Chain empowerment - Supporting african farmers to develop market

Publication proposée par Michel Pernot du Breuil

Contribution

This text is a book which shows how Africa’s smallholder farmers can earn more from their crops and livestock by taking control over the value chains they are part of, chains that link them with consumers in Africa’s town and cities.

The book describes two basic strategies that groups of farmers can use to improve their incomes : vertical and horizontal integration.
- Vertical integration means taking on additional activities in the value chain.
- Horizontal integration means becoming more involved in managing the value chain itself by farmers’improving their access to and management of information, their knowledge of the market, their control over contacts, or their cooperation with others actors in the chain.

This book contains 19 case studies showing how groups of farmers throught out Africa have adopted one or both of these strategies to improve their incomes.

Content

The remaining chapters in this book focus on the concept of value chains and how to improve them.

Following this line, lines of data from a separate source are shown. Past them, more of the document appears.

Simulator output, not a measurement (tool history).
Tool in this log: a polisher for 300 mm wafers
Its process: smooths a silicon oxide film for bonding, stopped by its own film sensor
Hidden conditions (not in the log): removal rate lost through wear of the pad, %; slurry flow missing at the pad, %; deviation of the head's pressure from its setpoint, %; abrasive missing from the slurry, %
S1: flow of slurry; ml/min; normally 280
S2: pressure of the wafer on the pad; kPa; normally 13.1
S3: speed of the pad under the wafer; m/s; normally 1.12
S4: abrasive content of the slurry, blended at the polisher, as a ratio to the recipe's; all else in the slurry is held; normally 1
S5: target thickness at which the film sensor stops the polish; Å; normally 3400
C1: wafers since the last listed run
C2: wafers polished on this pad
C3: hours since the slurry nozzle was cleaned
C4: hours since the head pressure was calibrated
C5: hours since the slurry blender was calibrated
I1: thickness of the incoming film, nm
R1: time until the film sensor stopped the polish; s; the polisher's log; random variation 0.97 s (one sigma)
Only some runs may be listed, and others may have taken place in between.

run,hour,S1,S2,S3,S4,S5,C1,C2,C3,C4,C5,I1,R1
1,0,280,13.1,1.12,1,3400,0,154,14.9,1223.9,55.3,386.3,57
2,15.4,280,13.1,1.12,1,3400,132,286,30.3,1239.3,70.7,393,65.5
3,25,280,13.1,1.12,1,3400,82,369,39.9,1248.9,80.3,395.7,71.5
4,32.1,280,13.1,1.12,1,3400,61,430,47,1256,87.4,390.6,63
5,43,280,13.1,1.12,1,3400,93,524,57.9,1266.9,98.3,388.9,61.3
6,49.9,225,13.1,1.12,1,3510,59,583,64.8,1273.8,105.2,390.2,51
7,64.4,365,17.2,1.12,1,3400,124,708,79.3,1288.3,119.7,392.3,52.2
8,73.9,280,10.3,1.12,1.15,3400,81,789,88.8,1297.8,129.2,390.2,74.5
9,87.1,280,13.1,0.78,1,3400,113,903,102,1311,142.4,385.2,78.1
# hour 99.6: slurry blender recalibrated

- Chapter 1, introduction.
- Chapter 2, Introducing value chains, describes a framework for analysing the farmers’ position in a value chain, and for making strategic decisions on how to help them improve it. It presents four roles that farmers may play in the chain.
- Chapters 3-6 present cases describing how groups of farmers have improved their position in the chain, either by improving how they perform the role, or by taking on new roles. These chapters also describe the role of the intermediary organization in helping them to do so.
- Chapter 3, Chain actors, describes how three groups of producers improved their position as chain actors by improving their production techniques and finding markets for their produce.
- Chapter 4, Chain partners, tells how various groups have been able to take on more management roles in the chain, so becoming chain partners.
- Chapter 5, Chain activity integrators, shows how farmers’ groups shifted from being chain actors to chain activity integrators by adding value to their produce, for example by processing it.
- Chapter 6, Chain co-owners, describes how farmers have become chain co-owners through a combination of increasing the types of activities they perform, as well as increasing their ability to manage the chain itself.
- Chapter 7, Strategies for chain empowerment, distils lessons from these cases. It describes the strategies that the intermediary organization can use to help farmers with improving their position in the chain.
- Chapter 8, Facilitating chain development, describes the various roles that the intermediary organization may consider playing in promoting value chains.
- Chapter 9, Resources, gives a brief overview of various tools that intermediary organizations can use in analyzing and facilitating the development of value chains. It also lists relevant resource materials and provides details on the contributors to this book.